East Chop Capital Closes Second Fund Valued At $11M To Create ‘Unique Investment Opportunities’ For Minority Founders

East Chop Capital has closed its funding and will deploy capital to Black investors.

According to a press release provided to AFROTECH™, the private equity firm’s founders and HBCU graduates Calvin L. Butts Jr. and Carrington Carter have closed an $11 million fund, which draws equity investments from 93 limited partnerships, including Liberty Financial Services.

This brings East Chop Capital’s total raise to $15 million.

As previously reported by AFROTECH™, $4 million in 2021 had been raised to support its presence in the global vacation market, which is projected to reach $132.7 billion in 2033, as reported by Future Market Insight. East Chop Capital is poised to achieve a 25% return, taking into consideration the fees or expenses involved in overseeing the fund.

With additional capital at its disposal, East Chop Capital is poised to amplify its efforts in the initial round, with plans already set in motion to invest in Florida and Texas.

“Fund II is about scale and pattern recognition as we invest in undiscovered, overlooked/undervalued, or value-add vacation rental homes and developments across the United States. We’re pleased to already be putting this capital to work in Florida and Texas,” Carter commented in a news release.

Additionally, the raise reflects the firm’s core mission to arm businesses, particularly those led by minority entrepreneurs, with capital and resources. To date, it has invested in sectors including technology, financial services, media, and professional sports. The firm’s network includes 200 investors, with 90% being Black and around 23% being women.

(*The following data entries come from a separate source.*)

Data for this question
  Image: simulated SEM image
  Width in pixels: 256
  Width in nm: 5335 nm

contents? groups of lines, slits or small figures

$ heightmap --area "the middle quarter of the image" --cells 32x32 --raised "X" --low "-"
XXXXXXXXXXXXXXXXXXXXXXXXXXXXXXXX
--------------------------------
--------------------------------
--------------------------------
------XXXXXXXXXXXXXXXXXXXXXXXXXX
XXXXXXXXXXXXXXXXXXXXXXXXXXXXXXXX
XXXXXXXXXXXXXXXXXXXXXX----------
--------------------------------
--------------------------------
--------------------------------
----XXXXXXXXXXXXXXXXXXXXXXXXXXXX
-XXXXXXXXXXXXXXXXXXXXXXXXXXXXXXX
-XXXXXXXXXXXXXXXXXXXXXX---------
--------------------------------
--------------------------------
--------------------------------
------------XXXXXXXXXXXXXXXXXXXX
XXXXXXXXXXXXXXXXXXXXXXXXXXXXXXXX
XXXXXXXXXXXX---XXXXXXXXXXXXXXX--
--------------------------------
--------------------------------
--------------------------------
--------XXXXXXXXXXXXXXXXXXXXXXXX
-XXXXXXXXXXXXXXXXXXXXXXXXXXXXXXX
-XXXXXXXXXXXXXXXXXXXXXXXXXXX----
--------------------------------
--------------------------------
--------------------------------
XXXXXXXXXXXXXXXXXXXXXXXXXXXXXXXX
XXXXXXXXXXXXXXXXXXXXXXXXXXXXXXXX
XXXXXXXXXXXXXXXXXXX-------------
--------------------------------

Fund II will unlock “unique investment opportunities,” fostering growth for both investors and founders.

“Whether investing in real estate funds, VC funds, or tech startups, the more we share with our investor base, the more they want. We have just scratched the surface of mobilizing the 250,000+ Black accredited investors who are anxious to add private market investing to their portfolio and wealth-building strategies,” Carter told AFROTECH™. “We have a saying that ‘Money is the cheapest form of currency.’ For founders and business owners, yes, we make investments, but we are also obsessed with adding value in other ways. Advice, mentorship, relationships, access, helping them find talent… The list goes on. As a mentor in accelerators like Tulsa Techstars, we are proud to play a role in helping to grow the next generation of companies.”